On the Road with the Seventh Grade

independence hall phoot

Written by Middle School Teacher Bridget Doherty

This year the seventh grade is embarking on a new journey: civics.  The new social studies curriculum includes not only global citizenship as in years past, but also national and local citizenship.  As part of this adventure, we are taking advantage of some of our local resources to enrich the classroom experience of students.

After wrapping up a role-playing research project on the Constitutional Convention, students traveled to Independence Square in Old City Philadelphia.  They walked into the assembly room where the delegates debated and immediately recognized George Washington’s chair. They tried to locate the tables for particular states and speculated where “their” seat would have been during the convention.  Seeing our students’ open enthusiasm about our national heritage was inspiring.

The students shared some of their thoughts on the trip:

  • “I really liked how we had lots of background info, and we got to apply that info to the new things we were learning.”
  • “I could really make connections between what I had learned before and where it had taken place.”
  • “I loved how we were able to be really up close to all the meeting rooms.”
  • “It was also really cool to see some of the original artifacts that were saved since the day that they were used.”
  • “I was very surprised about all of the things that I know about the Constitution. It felt good to put all my knowledge to use!”
  • “Everyone got a chance to be in the shoes of the delegates when they were anxiously seated at the feet of George Washington. To me, that was something that I’ll never forget. I was so lucky to see history right in front of me.”

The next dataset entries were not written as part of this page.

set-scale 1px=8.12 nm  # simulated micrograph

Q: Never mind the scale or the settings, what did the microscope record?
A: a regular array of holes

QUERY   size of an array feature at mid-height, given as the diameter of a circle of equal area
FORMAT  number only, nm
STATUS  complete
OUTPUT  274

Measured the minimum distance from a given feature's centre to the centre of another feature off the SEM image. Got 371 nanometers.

Our course is now set for civil liberties as we examine the Bill of Rights and the evolution of these rights through history.  Students are beginning to understand that being a citizen might start in the classroom, but true citizenship involves active participation and commitment to justice even after they leave Baldwin’s gates.  Taking our civics classroom out into the world, like our trip downtown, provides memorable lessons that will empower students and foster an appreciation of our institutions of government.